Line a deep roasting dish with foil. Place a rack on top of it. Pat the duck dry and season all over with salt and pepper. Place the duck on the rack, breast-side up, and transfer to the oven for 2 hours.
Remove the duck from the oven and make shallow slits in the skin of the breasts and around the thighs and legs. Return to the oven for an additional 1 hour 30 minutes.
Remove the duck from the oven and let cool for 30 minutes. Pick the meat from the bones and shred it once the duck is cool enough to handle. You can keep as much or as little of the skin as you like. I recommend keeping all the crispy skin from the breast and thighs. I discarded the skin around the back and cavity of the bird.
At this point, you can transfer it to an airtight container and refrigerate it overnight, or you can continue with the recipe straight through.
Prepare the broccoli for the slaw:
Trim off the very bottom 1/2'' of the stalks of broccoli. Roughly chop. Transfer to a food processor in batches, if needed, and pulse until just finely chopped. Don't over-process the broccoli! Pour the minced broccoli into a large bowl.
Using a microplane, zest the lime straight into the bowl of broccoli.
Prepare the dressing:
Juice the lime into the food processor. Add the jalapeño, cilantro, vegan mayonnaise, and hot sauce. Blend until completely combined and smooth.
Finish the slaw:
Pour the dressing over the broccoli and toss to combine. Add the finely minced red onion and season to taste with salt and pepper. Transfer to a serving bowl and refrigerate until needed.
Prepare the duck filling:
Heat the 1 tablespoon neutral oil in a wide pot over medium-high heat. Once hot, add the shredded oyster mushrooms. Cook for 6–7 minutes until they begin to crisp up. Add the shredded duck and cook in an even layer without moving for 5 minutes. Try to get the pieces of skin to get as much contact with the hot pan to ensure the skin crisps up a bit. Season with salt and pepper, if needed.
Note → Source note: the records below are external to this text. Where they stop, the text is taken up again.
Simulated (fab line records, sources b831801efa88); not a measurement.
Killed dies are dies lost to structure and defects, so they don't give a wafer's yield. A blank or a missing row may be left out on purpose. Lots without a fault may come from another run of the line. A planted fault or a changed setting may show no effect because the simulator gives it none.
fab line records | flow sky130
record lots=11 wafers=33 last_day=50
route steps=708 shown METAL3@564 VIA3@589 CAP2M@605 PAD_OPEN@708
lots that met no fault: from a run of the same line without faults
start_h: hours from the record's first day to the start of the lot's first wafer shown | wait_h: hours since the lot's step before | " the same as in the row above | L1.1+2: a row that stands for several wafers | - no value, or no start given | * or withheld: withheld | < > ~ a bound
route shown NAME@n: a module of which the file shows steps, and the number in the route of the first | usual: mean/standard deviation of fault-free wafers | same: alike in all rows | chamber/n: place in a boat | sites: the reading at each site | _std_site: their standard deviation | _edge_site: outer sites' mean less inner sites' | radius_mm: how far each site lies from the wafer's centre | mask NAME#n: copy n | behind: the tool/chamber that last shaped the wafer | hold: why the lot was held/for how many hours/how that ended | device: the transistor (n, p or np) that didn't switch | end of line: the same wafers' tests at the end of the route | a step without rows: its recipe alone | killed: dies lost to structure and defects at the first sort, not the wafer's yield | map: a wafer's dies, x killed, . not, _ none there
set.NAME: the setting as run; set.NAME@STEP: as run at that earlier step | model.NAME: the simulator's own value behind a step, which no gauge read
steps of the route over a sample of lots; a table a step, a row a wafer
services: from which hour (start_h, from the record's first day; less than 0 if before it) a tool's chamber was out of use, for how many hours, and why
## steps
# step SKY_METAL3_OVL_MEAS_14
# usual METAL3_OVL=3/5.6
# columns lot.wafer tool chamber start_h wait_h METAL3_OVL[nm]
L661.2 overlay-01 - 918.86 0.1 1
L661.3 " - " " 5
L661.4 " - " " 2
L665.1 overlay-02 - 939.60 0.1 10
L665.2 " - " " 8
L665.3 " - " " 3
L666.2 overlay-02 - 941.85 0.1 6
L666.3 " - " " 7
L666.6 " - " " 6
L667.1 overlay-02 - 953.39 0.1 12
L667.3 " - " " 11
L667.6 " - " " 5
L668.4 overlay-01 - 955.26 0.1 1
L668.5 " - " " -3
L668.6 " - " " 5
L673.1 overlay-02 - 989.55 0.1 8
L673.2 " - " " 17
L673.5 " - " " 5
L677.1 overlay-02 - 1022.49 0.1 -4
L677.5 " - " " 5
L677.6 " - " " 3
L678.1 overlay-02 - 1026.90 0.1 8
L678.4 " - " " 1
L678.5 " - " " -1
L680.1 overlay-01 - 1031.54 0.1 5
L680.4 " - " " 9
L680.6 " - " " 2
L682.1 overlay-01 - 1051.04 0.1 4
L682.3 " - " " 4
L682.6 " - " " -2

Add the orange juice and salsa taquera to the pot and toss to coat. Pour in the water or chicken stock and bring to a boil. Reduce heat and simmer for 15 minutes until thick—taste and season once more to your preferences.
Prepare the garnishes:
As you wait for the duck to finish simmering, mince your cilantro and red onion and transfer them to separate bowls. Crumble the cotija cheese into a third bowl. Set aside.
Char the corn tortillas:
Char the corn tortillas over an open flame for 15–30 seconds per side if you have a gas range. If you don't have a gas range, follow the instructions for heating the tortillas on the back of your package. Once they're heated through, place two corn tortillas on each dish for service for four.
To serve:
Spoon the cooked duck filling into each tortilla and pile the broccoli slaw on top. Garnish with cilantro and minced red onion. Add the crumbled cotija cheese on top. Serve with lime wedges. Enjoy!